Closed vadim-kupovykh closed 7 months ago
Hi,
Please share additional info:
Hi, Sure
services.AddHangfire(globalConfiguration =>
{
globalConfiguration.UsePostgreSqlStorage(Configuration.GetConnectionString(HangfireExtensions.HangfireDatabase));
globalConfiguration.UseSerializerSettings(HangfireExtensions.HangfireJsonSerializerSettings);
globalConfiguration.UseTagsWithPostgreSql();
});
services.AddHangfireServer(options =>
{
options.WorkerCount = agentSettings.GetValue("WorkerCount", 15);
options.Queues = targetQueues;
});
We have in GCP a few servers. Each server could have specific list of queues. Independent database for Hangfire as service in GCP. Database CPU - 100%, memory - around 50%.
We can add additional instances fast. However, we have that issue when we have even 1 server.
Execution plan of that query
13 secs latency for an index scan. And it's slowly degrading. We have 60k jobs in the queue and hangfire cannot start processing more than 5-10 jobs. Now we are not even creating jobs, just trying to process existing. So, technically we cannot add additional servers for horizontal scaling, because DB is dying. Do you have any ideas about what are we doing wrong?

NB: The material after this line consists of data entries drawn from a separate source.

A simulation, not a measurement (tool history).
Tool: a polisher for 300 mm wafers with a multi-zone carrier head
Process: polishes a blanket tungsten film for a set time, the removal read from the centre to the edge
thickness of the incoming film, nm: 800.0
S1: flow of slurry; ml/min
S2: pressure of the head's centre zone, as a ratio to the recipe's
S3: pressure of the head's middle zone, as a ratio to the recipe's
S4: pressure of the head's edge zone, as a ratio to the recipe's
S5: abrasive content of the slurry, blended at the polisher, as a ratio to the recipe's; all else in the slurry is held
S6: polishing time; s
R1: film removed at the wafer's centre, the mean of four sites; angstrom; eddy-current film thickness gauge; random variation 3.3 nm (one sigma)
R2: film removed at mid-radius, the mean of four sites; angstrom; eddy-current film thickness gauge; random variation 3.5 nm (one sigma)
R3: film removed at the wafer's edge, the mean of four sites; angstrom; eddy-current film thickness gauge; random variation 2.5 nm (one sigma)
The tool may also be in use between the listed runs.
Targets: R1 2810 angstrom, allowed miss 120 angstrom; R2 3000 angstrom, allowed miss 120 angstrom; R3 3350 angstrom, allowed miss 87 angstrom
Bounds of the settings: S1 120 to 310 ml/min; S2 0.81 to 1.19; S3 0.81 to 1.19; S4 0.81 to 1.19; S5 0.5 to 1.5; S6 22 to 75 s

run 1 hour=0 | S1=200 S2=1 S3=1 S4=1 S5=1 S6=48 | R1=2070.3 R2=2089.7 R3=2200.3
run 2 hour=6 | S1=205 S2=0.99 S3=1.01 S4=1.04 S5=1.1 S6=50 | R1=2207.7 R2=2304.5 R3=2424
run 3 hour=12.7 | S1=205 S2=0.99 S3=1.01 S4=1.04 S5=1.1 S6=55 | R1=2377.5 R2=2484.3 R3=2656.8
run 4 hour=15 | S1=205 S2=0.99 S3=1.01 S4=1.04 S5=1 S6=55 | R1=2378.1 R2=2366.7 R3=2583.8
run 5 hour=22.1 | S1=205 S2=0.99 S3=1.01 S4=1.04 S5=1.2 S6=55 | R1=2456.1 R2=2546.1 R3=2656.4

It seems like the database is feeling better when the queue is smaller. Latency better and better with decreasing queue.
Any suggestions? :)
Try to reduce increase polling interval for workers. There must be a settings for this inside of in AddHangfireServer
or UsePostgresSqlStorage
calls.
If you have lots of workers that constantly poll the db, but never get any jobs (e.g because their own queue is empty), this can create unnecessary stress.
That is not the desired behavior. We have small jobs and all servers could process those. So, technically increasing the pooling interval (15 seconds now) will mean that workers are just doing nothing sometimes. Or am I wrong?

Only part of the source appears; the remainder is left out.